Multilayered Ti3C2 MXene as heterogeneous catalyst for the guanylation of carbodiimides with high turnover frequency
Aicha Anouar a
a Instituto de Tecnología Química (ITQ-UPV-CSIC), Universitat Politècnica de València (Spain)
Proceedings of MATSUS Fall 2025 Conference (MATSUSFall25)
E9 Frontiers in MXene Research: From Fundamentals to Applications - #MXFrontiers
València, Spain, 2025 October 20th - 24th
Organizers: Sara GOBERNA FERRON and Ana Primo
Invited Speaker, Aicha Anouar, presentation 136
Publication date: 21st July 2025

MXenes are novel 2D nanomaterials composed of alternating layers of an early transition metal and a carbide or nitride.[1] The top and bottom external surfaces of MXenes consist of metallic sheets covered by surface functional groups, whose nature depends on the preparation method.[2] Multilayered MXenes are formed in the early stages of synthesis by etching away the “A layers” (e.g., aluminum) from the parent MAX phase. Structural defects generated during etching create active sites that can serve as catalytic centers.[3] In this study, Ti₃C₂ samples prepared from Ti₃AlC₂ via NH₄F-HCl etching and post-treated with DMSO expansion, ultrasound exfoliation, thermal annealing (500°C), and surface modifications were used to catalyze the guanylation of symmetrical carbodiimides with amines, forming guanidines and dialkylureas. The initial reaction rates between N,N’-diisopropylcarbodiimide and p-toluidine correlated with the density of weak acid sites on Ti₃C₂, identifying these sites as active centers. The most active sample exhibited turnover numbers and frequencies of 101 and 114 h⁻¹, ranking Ti₃C₂ among the most efficient noble metal-free guanylation catalysts. Upon reuse, Ti₃C₂ gradually deactivates while maintaining crystallinity. Deactivation results from product deposition and increased oxygenated surface groups but can be partially reversed through thermal desorption. These findings underscore the potential of Ti MXenes as solid catalysts for organic reactions,[4] particularly those involving amine activation.

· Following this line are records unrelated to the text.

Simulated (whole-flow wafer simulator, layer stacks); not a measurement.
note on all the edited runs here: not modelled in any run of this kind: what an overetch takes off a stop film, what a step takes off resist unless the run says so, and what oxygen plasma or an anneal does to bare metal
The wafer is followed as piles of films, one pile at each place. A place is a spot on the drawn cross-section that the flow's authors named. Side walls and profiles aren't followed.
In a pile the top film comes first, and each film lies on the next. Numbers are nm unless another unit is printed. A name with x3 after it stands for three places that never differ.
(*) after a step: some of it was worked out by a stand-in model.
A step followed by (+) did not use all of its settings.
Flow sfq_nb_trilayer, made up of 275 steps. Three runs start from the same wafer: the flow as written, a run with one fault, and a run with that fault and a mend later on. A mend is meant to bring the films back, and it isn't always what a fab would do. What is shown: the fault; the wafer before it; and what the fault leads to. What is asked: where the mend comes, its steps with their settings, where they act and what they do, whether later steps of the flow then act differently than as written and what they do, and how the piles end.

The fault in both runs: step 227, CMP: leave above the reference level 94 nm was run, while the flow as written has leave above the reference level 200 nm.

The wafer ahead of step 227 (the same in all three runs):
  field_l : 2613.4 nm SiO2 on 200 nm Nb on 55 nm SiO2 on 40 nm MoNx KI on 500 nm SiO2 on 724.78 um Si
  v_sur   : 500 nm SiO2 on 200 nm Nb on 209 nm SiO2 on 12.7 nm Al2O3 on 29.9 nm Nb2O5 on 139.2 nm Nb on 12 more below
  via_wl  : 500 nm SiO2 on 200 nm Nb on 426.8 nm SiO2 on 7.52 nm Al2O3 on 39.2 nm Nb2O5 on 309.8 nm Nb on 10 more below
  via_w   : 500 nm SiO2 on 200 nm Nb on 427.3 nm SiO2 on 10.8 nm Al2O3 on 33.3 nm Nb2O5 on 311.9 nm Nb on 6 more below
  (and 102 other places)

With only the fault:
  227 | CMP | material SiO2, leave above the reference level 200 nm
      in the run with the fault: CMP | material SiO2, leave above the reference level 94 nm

Financial support by Spanish Ministry of Science and Innovation (CEX-2021-001230-S and PDI2021-0126071-OB-CO21 funded by MCIN/AEI/ 10.13039/501100011033), Generalitat Valenciana (Prometeo 2021/038 and Advanced Materials programme Graphica MFA/2022/023 with funding from European Union NextGenerationEU PRTR-C17.I1) and European Commission through the ERC Adv. Grant 101141466 DISCOVERY is gratefully acknowledged. We also thank MICIN for the Severo Ochoa Excellence Research Grant.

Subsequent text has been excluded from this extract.